We’re at a farmhouse table: a young woman, fresh-faced with a spill of curls, her toddler son, ruddy-cheeked with sleep. Over lemon tea she tells me they’ve not been here a week. It was her parents’ farm. The soil is mostly clay here, some lower parts descend into greensand around the waterways, it doesn’t keep the water well, different minerals. Yes, it has a greenish hue. What they grow has to be suited to the soil. Everything’s about the soil: building resilience, listening to the land. There’s woodland here, a good amount of shade. They’re high up, it can be windy and exposed. There’s roe and fallow deer, badgers, foxes, rabbits, hares. West Dorset used to have wild boar that roamed the woods. There are yellow and pied wagtails, egrets, white-bellied buzzards. And mushrooms: white puffballs like designer lamps, brown field mushrooms, parasols with bark-like skin. There was a cheeky deer once, a buck, who’d come and say hello. It’s hard to make a living off the farm, you have to choose it as a lifestyle, truly love the land. It’s a small world, but her boy can run across the fields; she remembers playing in the streams, climbing trees, pet lambs following her around the farm, the sadness when they had to go. It’s that knowing; we care for the animals, but they’re here for us for food. Later, we walk through the farmyard, concrete floor slicked with rain, oil rainbows greasing puddles. Her son picks up a chicken: Look how strong I am! A farm cat sits atop a bale of yellow hay, watching us with serious eyes. A giant tractor, green and still inside a barn. Woodlands in the distance, fields, a muddy track, dead sunflowers. A low, dense mist shrouds everything. It’s almost winter; I imagine it in Spring.  

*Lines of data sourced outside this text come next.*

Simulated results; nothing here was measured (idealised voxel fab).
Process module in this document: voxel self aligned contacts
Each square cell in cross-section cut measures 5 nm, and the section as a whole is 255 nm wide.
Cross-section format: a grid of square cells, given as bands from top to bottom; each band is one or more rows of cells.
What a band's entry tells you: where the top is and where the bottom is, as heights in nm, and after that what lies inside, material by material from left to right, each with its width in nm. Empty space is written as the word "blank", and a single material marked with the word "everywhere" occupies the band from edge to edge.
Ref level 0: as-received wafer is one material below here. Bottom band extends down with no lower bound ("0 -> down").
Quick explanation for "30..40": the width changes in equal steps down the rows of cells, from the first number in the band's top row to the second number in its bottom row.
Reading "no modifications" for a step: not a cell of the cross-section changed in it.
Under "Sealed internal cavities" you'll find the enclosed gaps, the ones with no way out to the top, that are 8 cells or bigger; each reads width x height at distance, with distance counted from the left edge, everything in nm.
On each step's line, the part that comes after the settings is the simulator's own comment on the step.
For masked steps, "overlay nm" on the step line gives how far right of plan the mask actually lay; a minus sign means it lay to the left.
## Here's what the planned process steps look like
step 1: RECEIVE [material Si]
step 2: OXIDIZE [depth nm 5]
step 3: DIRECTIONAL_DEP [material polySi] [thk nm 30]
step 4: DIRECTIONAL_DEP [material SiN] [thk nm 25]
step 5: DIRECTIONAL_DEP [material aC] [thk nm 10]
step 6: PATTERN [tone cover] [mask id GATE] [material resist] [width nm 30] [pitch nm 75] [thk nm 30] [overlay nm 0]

over the border, where people fight and dogs bark
outside the shop, where nearby a man
was killed, I see a green space from my window.  
birds come. at times, a feral cat

The world I remember, long gone. Old Don, who used to milk the cows, he was a hard-living man. He had two chairs in his house, one for him, one for his dog. He never had her spayed – you won’t like this – when she had puppies, he’d drown them. One day after he’d done the deed, he went out to milk the cows, came back to find his chair was nothing but a pile of splintered wood; this mother-dog, she’d eaten it. His favourite night was faggot night, January the twelfth – they’d tie sticks into a faggot with bands, like a witch’s broom, push them into the fire for heating. Thirteen bands, each time you pushed one in you’d have a pint. One morning after faggot night I found him lying in the farm gateway, unconscious. I could see he’d been run over, so woke him, asked if I should I call an ambulance. He got up, dusted down his dew-damp clothes, went off to milk the cows.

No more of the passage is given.